If only identifying the perfect acquisition target and coming to an agreement were the end of the mergers and acquisitions marathon. For your accounting team, however, that's just the point where they're lacing up their shoes and stretching out a bit. Whether you call it purchase accounting or acquisition accounting, there's still much work to be done after agreeing on terms, assuming you want to stay on the right side of the regulators.
But unless you have the time and patience to pore over the enlightening but lengthy guidance on business combinations, ASC 805, then making the necessary adjustments and accounting for M&As can seem a tad overwhelming. Thankfully, Embark understands that you still have a business to run, so, to that point, we've distilled the key points to an easily digestible, breezy, but highly informative little read. So grab your good pair of reading glasses and a beverage of your choice because here we go.

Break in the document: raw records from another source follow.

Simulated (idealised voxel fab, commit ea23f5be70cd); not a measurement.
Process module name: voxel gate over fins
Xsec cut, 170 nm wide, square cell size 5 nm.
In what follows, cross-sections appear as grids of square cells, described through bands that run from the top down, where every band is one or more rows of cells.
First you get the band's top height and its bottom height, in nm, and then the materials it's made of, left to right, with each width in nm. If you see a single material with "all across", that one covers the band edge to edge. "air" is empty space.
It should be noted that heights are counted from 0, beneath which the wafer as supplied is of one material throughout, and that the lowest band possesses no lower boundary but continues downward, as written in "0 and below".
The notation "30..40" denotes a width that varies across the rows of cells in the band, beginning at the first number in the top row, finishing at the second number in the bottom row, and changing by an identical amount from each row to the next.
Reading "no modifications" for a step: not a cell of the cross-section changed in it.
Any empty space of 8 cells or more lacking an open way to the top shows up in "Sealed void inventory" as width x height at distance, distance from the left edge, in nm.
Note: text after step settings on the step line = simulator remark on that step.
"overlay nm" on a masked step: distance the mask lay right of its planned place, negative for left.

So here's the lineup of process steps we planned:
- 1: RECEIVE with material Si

M&A is a Financial Brady Bunch
No, we haven't been hitting the bubbly at lunch. Think about it – with a merger or acquisition, you're combining two separate entities to live under the same roof, hopefully in harmony with one another. And as any random five-minute clip of the Brady Bunch proves, there's bound to be hijinx under such conditions.
But as you know, the FASB isn't a big fan of hijinx. Neither are investors, lawmakers, or your other stakeholders. That's what makes acquisition accounting so critical to the M&A process. In both US GAAP and IFRS, it provides a specific framework to fold the assets and liabilities of one company into another's.
Purchase Accounting Adjustments
Further, purchase accounting adjustments within the acquisition method are an essential mechanism that lets the acquirer revise the assets and liabilities of the acquiree to fair value in most cases, including inventory, fixed assets, and intangible assets. Such revisions are especially crucial for those pesky intangible assets since things like customer lists and non-compete agreements never even made it to the acquiree's books in the first place.
Therefore, when the acquiring company records them in their own books, it's the first time those assets are seeing the balance sheet light of day. Naturally, this will impact the acquirer's financials, along with other changes. Collectively, these altered values of the acquiree's assets and liabilities are known as purchase accounting adjustments, including, for example:
- A change in the valuation of inventory that impacts the amount of cost of goods sold when the acquirer sells that inventory
- A change in the value of fixed assets that impacts the amount of depreciation on the acquirer's books
- The identified intangible assets from the acquiree, not including goodwill, that the acquiring company may now amortize over its useful life.
As you can see, many of these purchase accounting adjustments will impact the recognizable non-cash expenses for the acquirer in the future. In fact, those expenses can generate significant losses until the company has fully amortized the underlying intangible assets. Therefore, it's important to explain these losses in the financial statement disclosures to give investors some context behind them. Otherwise, they'll think the C-suite is asleep behind the wheel and leading the company into financial purgatory. And that's not good.
Sorting Through the Guidance: ASC 805
Up until this point, we've spoken in generalities about the acquisition method and purchase accounting, the role that adjustments play, and their potential impact on the acquiring company's financials. Now we want to take a deeper dive into the guidance and discuss what ASC 805, Business Combinations, has to say about accounting for such transactions.
The Basics: What's a Business Combination?
Naturally, when zooming in on the guidance for business combinations, it helps to understand how GAAP defines the term business in the first place. We won't belabor the subject since we've already discussed it at length but, to borrow our own words:
At the very least, a business must include both an input and a substantive process that, together, significantly contribute to the ability to create outputs. The guidance – updated with ASU 2017-01 – relies on best judgment to evaluate when an input and substantive process work together to significantly contribute to the ability to produce outputs, including businesses without current outputs.
But why is it so important to define a business according to the guidance? Because for a business combination to occur, the acquiring company must first determine if the target company is a business or a group of assets.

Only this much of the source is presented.